UK Starts Detaining Migrants for Deportation to Rwanda

| May 6, 2024
UK Starts Detaining Migrants for Deportation to Rwanda

British authorities have started to detain migrants in preparation for their deportation to Rwanda. 

The Home Office enforcement teams will conduct more activities in the coming weeks.

This aligns with the first flights to Rwanda, scheduled for nine to eleven weeks.

“This is a complex piece of work,” Home Office Secretary James Cleverly said in a statement

He stressed, “But we remain absolutely committed to operationalizing the policy, to stop the boats and break the business model of people smuggling gangs.”

Home Office Director of Enforcement Eddy Montgomery assured that enforcement teams are “highly trained and fully equipped” to carry out their roles “in the safest way possible.”   

“It is vital that operational detail is kept to a minimum to protect colleagues involved and those being detained,” he explained. 

Montgomery added that doing so also ensures the government can deliver on “this large-scale operation as quickly as possible.”

The Home Office has increased the capacity of a detention facility to accommodate up to 2,000 individuals.

It already has 200 trained caseworkers ready to process migrants’ claims quickly.

The government also has 500 highly trained individuals prepared to escort migrants to Rwanda.

It has already booked commercial charters, and an airport is on standby.

The Safety of Rwanda Act

After receiving Royal Assent on 25 April, the Safety of Rwanda Bill became law. 

Now known as The Safety of Rwanda Policy, it allows the UK government to deport migrants to the East African country if they arrived illegally.  

The policy aims to deter migrants from crossing the dangerous English Channel to come to the UK. 

It also seeks to dismantle the crime groups that facilitate such journeys.

The number of migrants crossing the Channel in small boats reached a record high of 46,000 in 2022.

So far this year, more than 7,500 migrants have arrived in the UK via small boats. 

Many migrants who arrived in the UK via small boats claim asylum, and the British government has granted it to many in the past. 

However, in April 2022, the UK made a deal with Rwanda to relocate stowaways and boat migrants to the East African country.

It argued that illegal migrants should not be treated as refugees since they did not seek asylum in the first safe country they reached.

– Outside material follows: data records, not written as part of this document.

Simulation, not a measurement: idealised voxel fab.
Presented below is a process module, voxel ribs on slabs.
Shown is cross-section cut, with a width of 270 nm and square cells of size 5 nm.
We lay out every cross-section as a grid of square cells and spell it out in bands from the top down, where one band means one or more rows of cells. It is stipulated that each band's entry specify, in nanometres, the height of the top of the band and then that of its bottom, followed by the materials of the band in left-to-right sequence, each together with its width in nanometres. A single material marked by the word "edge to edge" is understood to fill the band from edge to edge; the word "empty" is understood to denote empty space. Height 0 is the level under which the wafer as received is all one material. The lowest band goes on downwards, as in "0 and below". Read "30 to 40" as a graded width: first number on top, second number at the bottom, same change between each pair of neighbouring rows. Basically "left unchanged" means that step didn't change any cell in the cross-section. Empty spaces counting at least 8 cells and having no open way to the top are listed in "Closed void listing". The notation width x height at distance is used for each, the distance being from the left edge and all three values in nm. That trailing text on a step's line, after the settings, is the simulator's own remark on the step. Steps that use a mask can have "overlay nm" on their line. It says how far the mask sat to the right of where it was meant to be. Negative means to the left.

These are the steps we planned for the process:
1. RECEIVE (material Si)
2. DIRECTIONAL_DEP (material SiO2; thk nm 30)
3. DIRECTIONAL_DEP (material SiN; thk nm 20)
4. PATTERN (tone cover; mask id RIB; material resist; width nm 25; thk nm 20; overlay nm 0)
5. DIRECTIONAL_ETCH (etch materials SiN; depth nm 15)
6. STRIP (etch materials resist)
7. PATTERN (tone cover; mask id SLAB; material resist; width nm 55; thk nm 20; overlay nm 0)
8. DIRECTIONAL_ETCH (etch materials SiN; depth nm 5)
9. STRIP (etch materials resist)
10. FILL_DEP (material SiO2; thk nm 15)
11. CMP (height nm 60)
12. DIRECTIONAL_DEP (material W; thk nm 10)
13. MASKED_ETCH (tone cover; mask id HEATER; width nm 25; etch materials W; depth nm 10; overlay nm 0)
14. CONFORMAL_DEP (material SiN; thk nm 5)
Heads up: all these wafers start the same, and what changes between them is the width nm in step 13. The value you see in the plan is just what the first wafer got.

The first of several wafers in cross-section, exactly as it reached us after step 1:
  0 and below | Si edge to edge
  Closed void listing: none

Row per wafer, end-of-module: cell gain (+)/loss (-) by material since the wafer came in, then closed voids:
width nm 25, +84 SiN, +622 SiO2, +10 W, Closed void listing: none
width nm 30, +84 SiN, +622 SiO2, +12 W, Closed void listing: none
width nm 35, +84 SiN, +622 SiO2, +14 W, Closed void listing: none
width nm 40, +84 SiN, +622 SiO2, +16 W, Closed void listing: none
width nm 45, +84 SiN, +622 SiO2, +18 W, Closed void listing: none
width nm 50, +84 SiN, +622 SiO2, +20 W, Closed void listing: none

If these migrants seek asylum in the UK, the British government will assess their claim while they stay in Rwanda.

If their asylum claims are successful, these migrants will stay in Rwanda.

Protests against transfers of asylum seekers

Even now that the Rwanda Bill has become a law, human rights activists and migrant groups continue the fight against it. 

They claimed that it is unethical and inhumane to send migrants to a country they don’t want to live in.

The Home Office’s enforcement teams have been met with protests to hamper its operations.

According to a Telegraph article published on 2 May, the teams had to postpone moving asylum claimants after “dozens of people” surrounded the coach.

The protesters “placed electric bikes under its front and rear wheels and punctured its tires,” forcing the Home Office to send a replacement vehicle. 

Over 100 officers from the Metropolitan Police dispersed protesters, arresting 45 who assaulted officers while obstructing the coach. 

“We will continue to remove those with no right to be here,” said Home Office Secretary Cleverly. 

He added, “No amount of chanting, drum banging or tyre-slashing by a noisy few will prevent us doing what is necessary.”

A spokesperson for the Prime Minister also urged the protesters to allow immigration officers to do their jobs. 

UK government assures Rwanda is safe

The British government reiterated that the treaty between the UK and Rwanda confirmed that the country is safe for migrants. 

The two countries had signed an internationally binding treaty to strengthen the protection of migrants.

It ensured that Rwanda would not send migrants deported from the UK back to their home country or any other unsafe country.

The East African country has also introduced a strengthened end-to-end asylum system, including a Monitoring Committee to ensure compliance.

“Rwanda has proven time and again” that it can offer asylum seekers a new, prosperous life, including accommodations, education, training, and employment. 

“The country has a strong and successful track record in resettling people,” the UK government said. 

It added that Rwanda has hosted more than 135,000 refugees and is ready to accept thousands more who cannot stay in the UK.